The European Commission's economic sentiment indicator rose by 1.6 points to 103.9, better than the 103.1 economists had forecast in a Reuters poll and building on a recovery that began in December. Business morale improved by 0.14 points to 0.23.

"The recovery is not only gaining momentum but broadening,"said Frederik Ducrozet, senior euro zone economist at Credit Agricole.

"The ECB's helping with the euro, you have oil stabilising and there is no major deflation threat."

Italy showed the biggest jump in morale, increasing 2.4 points, followed by Germany, Spain and the Netherlands. Overall, euro zone households appeared much more optimistic.

Still, the euro zone's recovery is fragile and its economies are diverging. Economic morale in France, the euro zone's second-largest economy, rose just 0.4 points in March.

Despite the uncertainty surrounding Greece, the euro zone's economy finally looks to be leaving behind its crisis after two recessions since 2008, while the European Central Bank's money-printing programme is increasing optimism.

The European Commission expects the euro zone's economy to grow 1.3 per cent this year and 1.9 per cent in 2016.

That would lag the recovery in Britain and the United States but would offer a welcome sign that the bloc can avoid the economic stagnation and deflation many feared just a few months ago.

To combat low inflation, the European Central Bank has begun printing money to buy euro zone government bonds, a policy known as quantitative easing that will see it pump 60 billion euros (S$89.5 billion) a month into the euro zone's economy.

That is weakening the euro against the dollar, helping euro zone exporters. A global oil glut is also making energy cheap.

In another sign that ECB policy is having a positive effect, the European Commission said in its survey that consumers' inflation expectations rose for a second straight month in March, and retailers and manufacturers again increased their forecasts for rising prices and demand.

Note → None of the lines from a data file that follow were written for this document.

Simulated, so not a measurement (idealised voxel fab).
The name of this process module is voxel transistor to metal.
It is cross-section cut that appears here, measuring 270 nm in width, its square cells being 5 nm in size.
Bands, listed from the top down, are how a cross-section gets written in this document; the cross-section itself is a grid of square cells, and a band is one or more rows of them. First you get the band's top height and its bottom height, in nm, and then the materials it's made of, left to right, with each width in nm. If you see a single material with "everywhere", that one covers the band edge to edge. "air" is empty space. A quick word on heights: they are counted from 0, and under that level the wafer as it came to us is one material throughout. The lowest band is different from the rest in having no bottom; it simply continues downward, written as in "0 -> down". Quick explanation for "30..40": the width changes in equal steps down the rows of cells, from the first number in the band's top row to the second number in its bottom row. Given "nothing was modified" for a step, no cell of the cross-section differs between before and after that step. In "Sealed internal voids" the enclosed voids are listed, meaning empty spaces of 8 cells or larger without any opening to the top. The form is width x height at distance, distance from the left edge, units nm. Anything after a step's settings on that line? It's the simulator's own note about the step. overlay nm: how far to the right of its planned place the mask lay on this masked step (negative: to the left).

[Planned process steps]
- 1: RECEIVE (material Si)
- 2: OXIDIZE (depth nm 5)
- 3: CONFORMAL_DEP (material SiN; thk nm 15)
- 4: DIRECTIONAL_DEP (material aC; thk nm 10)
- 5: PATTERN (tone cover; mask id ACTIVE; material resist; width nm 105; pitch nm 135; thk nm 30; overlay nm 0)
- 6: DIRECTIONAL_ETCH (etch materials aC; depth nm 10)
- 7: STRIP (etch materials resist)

Overall, the commission noted "the marked improvement in industry confidence" as well as in services, retail trade and consumer confidence, which all pointed to an improvement in companies' plans to hire more staff.

"The improvement in euro area sentiment was fuelled by brightening confidence among consumers, but confidence also improved among managers in retail trade, services, construction and, particularly, industry," the survey said.